What I like most about the series is its focus on literary elements in games. Some of these take a general literary tool and discuss how it applies to games. For instance, there were two episodes on Campbell's Hero's Journey and how games can use it well or poorly. They have also gone over some things that have caused me to feel ire like how most video games (and most fantasy novels I've read, for that matter) focus on violent combat (one of many reasons that I'm excited about Torment: Tides of Numenera, which is supposed to have a non-violent option). The best, though, are the ones unique to video games. Many media can use the written word, music, and images, but what makes games unique is interactivity.
In that line, Extra Credits has a couple of episodes on mechanics as metaphor. A video game's mechanics is how you play it -- in Dance Dance Revolution, the mechanic is putting your foot on the right pad in time with the music; in Tetris, the mechanic is lining up the pieces so that they form rows. A video game can be good absent engaging mechanics. In fact, my favorite games as a kid, the Final Fantasy games (along with the JRPG genre in general) have fairly weak mechanics (you select your choice from a list, whether in dialog or in combat), and my favorite game to date, Planescape: Torment, is similarly weak. Yes, there is the appeal of making numbers go up (by getting more experience points, money, or powerful items), but the actual gameplay of those games can feel like a grind. Other games have mechanics that are disconnected from any meaning inherent in the game. In many early games that had rich mechanics, like Mario, the story was fairly thin, and even more recent games that are fairly well done don't often have mechanics that feel intricately connected to the narrative aspects of the game.

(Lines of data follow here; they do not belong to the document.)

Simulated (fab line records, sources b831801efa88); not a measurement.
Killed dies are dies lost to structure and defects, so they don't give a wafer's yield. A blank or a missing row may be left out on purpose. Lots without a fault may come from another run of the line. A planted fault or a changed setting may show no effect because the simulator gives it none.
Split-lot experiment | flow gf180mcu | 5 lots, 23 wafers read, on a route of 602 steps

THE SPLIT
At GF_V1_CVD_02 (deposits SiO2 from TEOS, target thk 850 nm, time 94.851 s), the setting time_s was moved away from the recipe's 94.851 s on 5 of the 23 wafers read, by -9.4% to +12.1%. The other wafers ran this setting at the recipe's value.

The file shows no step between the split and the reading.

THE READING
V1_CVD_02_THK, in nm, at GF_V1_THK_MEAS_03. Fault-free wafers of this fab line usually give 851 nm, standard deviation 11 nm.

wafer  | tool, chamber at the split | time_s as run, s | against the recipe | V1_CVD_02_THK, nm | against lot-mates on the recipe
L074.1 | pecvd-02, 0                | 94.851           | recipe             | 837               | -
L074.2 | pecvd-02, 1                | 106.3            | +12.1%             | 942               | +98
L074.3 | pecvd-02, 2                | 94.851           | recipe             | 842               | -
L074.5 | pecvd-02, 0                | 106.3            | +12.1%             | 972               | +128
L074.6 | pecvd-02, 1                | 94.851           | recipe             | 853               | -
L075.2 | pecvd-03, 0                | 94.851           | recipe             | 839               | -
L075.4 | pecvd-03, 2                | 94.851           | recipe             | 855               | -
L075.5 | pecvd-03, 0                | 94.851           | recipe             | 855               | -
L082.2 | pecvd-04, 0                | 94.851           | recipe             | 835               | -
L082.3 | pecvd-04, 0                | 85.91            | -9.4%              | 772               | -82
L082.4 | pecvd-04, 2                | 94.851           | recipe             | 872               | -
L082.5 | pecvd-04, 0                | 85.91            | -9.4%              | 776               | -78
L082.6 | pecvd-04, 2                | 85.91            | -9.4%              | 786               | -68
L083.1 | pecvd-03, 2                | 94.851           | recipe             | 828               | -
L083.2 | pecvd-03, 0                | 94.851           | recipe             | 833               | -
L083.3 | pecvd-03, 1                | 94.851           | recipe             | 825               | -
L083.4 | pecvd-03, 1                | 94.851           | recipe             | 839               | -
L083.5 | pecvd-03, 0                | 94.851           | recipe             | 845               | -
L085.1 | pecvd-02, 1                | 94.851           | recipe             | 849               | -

Games that truly take advantage of the medium are ones where the game mechanic itself tells a story. Extra Credits uses a game called Loneliness to demonstrate this. You can play the full game in your web browser in 5 minutes, and I recommend you do so now. The actions that you, the player, take in the game inform the narrative of the game and your perceptions of that narrative. One of the best examples of this, and one of my favorite games (though it was a fairly short experience) is The Stanley Parable (I wrote about earlier). The Stanley Parable is able to incorporate game mechanics into the narrative so effectively because it's a game about video games, so it breaks down the fourth wall fairly often. The parable tells you that pushing a particular button or taking a particular action will have bad narrative consequences (eg, your character in the game will die), but taking that action is the only way to advance the game. You, as a player, are confronted with the narrative implications of your actions.
Many games that are socially meaningful use this to great effect. One example is the Redistricting Game. Gerrymandering is a really important issue, but it's also really complicated. The Redistricting Game aims to teach the player about gerrymandering by forcing the player to be the gerrymanderer -- you draw the district lines to make your favored candidate win. Tying the narrative to the gameplay mechanics makes the game engaging, but it also makes the game educational because it gives you an intuitive understanding of how to gerrymander and just how messed up it is. The Sweatshop Game is similar. It gives the player a goal of making doodads cheaply and efficiently, and gives the player the power to abuse or take care of their workers (though the game does so in a way that glosses over any meaningful moral choices by making happy and healthy workers more productive and ignoring the broader social context of consumers, ethical distancing, and how, logistically, to take care of workers).
I think that games would be better if more of them took care to tie mechanics into narrative. Games would also be better if more game developers watched Extra Credits and paid attention to the issues that their episodes bring up.